Each year is rationed the same number of days, 365. Most of these days are forgettable. Some stand out more than others, even now my heart awaits with tremendous expectation to celebrate the resurrection on Sunday. However, there are days in my life, where something outstanding happened. So outstanding, that as these dates pass it will remind me of a sequence of events. January 7, 2011. September 7, 2012. Today.
If you have followed my blog through 2014, you realized most posts were lamentations. The lament began today. This day is branded on my mind. I remember the tension and the fear in this day. I will recall it briefly.
After months of pushing for change, with passive resistance came Monday. Mondays were busy, I awake and took a flower to school and then zoomed off to school myself for my first semester of seminary. Sunday, there was a conflict, but I thought it was resolved. I thought it was over. I was angry, but I could keep my anger to myself. I could be functionally furious. I could be angry and do my job well. As, I sat in Dr. Hanna’s class that Monday, I received a text from my boss asking me to meet with her the moment I was done with class. This was a normal request, but filled my heart with dread. As his class concluded, I got in the van and panicked. Prayers jumbled in my mind. I could not get my words straight. I did not know what to pray. I was scared.
I sang. I sang “Order My Steps” and “Great is Thy Faithfulness”. I sang songs of His sovereignty over plans. I didn’t know what was in that conference room, but I discerned it was not good. However, when I entered, I felt peace. Not in the knowledge that everything was going to be all right. I felt the peace of God, whispering deeply into my soul, “Tosin, I am in control.” As, I entered the room and the doors closed behind me, I knew I didn’t walk into that room alone. Like, the three Hebrew boys, Christ was with me. Christ’s presence softened the immediate impact of my forced resignation. He is who equipped me in that room to respond in His grace and His love and not my fear and anger.
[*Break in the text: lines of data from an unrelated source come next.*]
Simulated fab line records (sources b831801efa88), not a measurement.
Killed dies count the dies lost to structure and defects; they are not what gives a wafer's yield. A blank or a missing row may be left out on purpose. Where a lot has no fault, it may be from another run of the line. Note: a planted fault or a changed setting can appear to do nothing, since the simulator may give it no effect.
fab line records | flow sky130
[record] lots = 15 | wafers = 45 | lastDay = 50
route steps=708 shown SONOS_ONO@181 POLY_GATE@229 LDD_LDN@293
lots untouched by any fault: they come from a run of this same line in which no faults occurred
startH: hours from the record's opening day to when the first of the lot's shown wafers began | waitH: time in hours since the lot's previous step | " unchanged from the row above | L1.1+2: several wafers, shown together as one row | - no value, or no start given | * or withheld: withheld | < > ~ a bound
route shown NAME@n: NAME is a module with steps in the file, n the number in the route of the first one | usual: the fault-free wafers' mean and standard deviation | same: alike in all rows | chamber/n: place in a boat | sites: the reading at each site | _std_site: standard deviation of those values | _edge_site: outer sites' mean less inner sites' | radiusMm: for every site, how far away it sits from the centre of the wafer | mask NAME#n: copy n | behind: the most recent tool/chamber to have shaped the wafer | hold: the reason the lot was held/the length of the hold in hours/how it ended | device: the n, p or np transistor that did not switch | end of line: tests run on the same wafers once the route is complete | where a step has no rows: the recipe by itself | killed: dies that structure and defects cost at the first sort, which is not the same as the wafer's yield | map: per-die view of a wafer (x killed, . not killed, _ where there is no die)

As, the next 24 hours unfolded, I told my family and friends and situated a place to stay. I reserved a rental vehicle. I packed away 18 months of my life in Houston. And, I left. Not without painful conversations with coworkers and other staff. My heart hurt to bid farewell to the women I had shared 6 months of parenting with. The most painful of them all was explaining to my kids that I was leaving. I walked them to their rooms for their nap. I held my rose, my duck, and my tiny religion and sang to them for the last time. I went to what was my room and wept.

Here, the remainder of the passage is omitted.